On 14/05/25, Kurt Hackenberg (k...@panix.com) wrote:
> On Wed, May 14, 2025 at 02:01:11PM +0100, Rory Campbell-Lange wrote:
> 
> > I believe that mutt uses mboxcl2 format for writing new mailboxes. I'd
> > be grateful to know if that is corrrect.
> 
> I think that's right, with a small addition: since version 1.9.5 (April 2018),
> Mutt has also written Lines: along with Content-Length:.
> 
> I haven't read Mutt's code that writes mbox; I've only looked at its output,
> with a little testing.
> 
> For completeness: mboxcl2 means that Mutt adds the header Content-Length:
> and does *not* do ">From " escaping of message lines. And these days Mutt
> also throws in the header Lines:.
> 
> (The value of Content-Length: is the number of bytes in the body of the
> message; the value of Lines: is the number of lines in the body of the
> message. Mutt gets both those lengths right, by what I think they should be.
> (Not all software does.))
> 
> Both headers are non-standard -- they're not RFC 822, they were invented to
> work around mbox's deficiencies. Effectively those headers are part of mbox
> file format.

This is all really helpful information, which I didn't know. Thank you very
much for providing it.

> You probably know that Mutt can write new mailboxes in any of the four file
> formats that it knows. You can use Mutt to convert among those formats.

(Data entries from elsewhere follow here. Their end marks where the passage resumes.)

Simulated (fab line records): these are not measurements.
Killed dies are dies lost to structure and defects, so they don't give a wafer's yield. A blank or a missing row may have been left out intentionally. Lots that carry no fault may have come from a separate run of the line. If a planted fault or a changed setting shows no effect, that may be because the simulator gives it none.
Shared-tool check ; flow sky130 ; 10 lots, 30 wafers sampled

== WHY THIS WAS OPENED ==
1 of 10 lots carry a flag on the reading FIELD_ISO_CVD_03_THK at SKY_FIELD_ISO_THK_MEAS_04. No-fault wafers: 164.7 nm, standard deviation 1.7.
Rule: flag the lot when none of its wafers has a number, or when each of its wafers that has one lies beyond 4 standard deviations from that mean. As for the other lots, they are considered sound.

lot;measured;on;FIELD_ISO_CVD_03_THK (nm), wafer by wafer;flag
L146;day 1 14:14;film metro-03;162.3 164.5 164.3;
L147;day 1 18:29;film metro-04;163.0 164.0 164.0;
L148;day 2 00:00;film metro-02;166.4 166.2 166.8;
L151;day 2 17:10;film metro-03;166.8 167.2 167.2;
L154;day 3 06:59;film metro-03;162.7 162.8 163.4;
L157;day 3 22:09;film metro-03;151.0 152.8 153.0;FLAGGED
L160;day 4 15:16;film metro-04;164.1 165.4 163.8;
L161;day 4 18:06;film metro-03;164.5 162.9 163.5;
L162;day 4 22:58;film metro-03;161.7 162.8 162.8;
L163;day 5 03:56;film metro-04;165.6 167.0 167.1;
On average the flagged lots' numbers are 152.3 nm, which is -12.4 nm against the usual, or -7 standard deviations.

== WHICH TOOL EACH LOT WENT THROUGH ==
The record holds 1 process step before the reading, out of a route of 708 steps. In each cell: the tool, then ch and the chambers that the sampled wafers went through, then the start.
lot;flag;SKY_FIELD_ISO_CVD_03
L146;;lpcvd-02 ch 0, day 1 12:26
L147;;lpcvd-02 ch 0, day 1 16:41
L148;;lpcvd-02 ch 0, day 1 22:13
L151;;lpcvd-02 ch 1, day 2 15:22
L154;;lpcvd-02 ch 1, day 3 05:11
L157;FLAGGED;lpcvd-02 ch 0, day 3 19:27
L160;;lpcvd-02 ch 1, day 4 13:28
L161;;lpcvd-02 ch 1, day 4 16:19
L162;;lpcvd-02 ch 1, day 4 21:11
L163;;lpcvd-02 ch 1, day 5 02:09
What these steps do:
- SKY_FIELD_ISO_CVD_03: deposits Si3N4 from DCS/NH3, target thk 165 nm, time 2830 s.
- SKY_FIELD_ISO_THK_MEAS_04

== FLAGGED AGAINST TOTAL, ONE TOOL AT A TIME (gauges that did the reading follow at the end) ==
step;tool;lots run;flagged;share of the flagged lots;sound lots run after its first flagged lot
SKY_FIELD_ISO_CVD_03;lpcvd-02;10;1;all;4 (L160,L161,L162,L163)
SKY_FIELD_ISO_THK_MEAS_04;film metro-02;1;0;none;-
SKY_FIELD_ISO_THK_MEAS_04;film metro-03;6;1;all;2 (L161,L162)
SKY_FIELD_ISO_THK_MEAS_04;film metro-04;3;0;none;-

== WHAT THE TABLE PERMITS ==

I didn't know that. I see on the man page mutt can save as mbox, MMDF, MH or
Maildir using the -m flag. I couldn't see any docs about saving in the
different mbox formats, which I understand from
https://docs.aspose.com/email/net/email-storage-formats/ to be as follows:

    * MBOXO: 
        The original format where “From " lines in the email body are quoted
        with a > character.

    * MBOXRD:
        A variant of MBOXO that further extends the quoting method of “From "
        lines.

    * MBOXCL:
        Introduced by the “Classic” MBOX variant where each “From " line is
        quoted with an ffrom string.

    * MBOXCL2:
        A variation of MBOXCL where “From " lines are doubled to distinguish
        them.

> > It would be helpful also to know how long that has been the case since
> > I've got some 20 year old mutt mboxes I'm keen to process with a golang
> > program.
> 
> I don't know, haven't used Mutt for that long.

>From the source in git it seems that Thomas Roessler committed the first
man pages for mutt in 1998 and the mbox file format in 2000. There is no
mention of MBOXCL format in the mbox man page until Urs Janßen's commit of
April 2004; so just over 20 years ago, so I assume I've been by default using
that format since a bit after that (given Debian's slowish release cycle).

I also realise that while I may need to be aware of the mbox format when
parsing emails, (or massaging golang's net/mail module's output) I should
simply be looking to separate emails in mboxes by what the mbox man page in
docs calls "the postmark line". Curiously none of the mbox parsers I've been
using take that approach.

I'm going to start with the postmark line (I can't really read C but is_from in
from.c makes interesting reading.) I'll then work to decode the different mbox
types, starting with MBOXCL/MBOXCL2, as needed. I'm not going to attempt to
take on MMDF and MH format, but I've already got a basic Maildir format parser
going, which is thankfully pretty easy.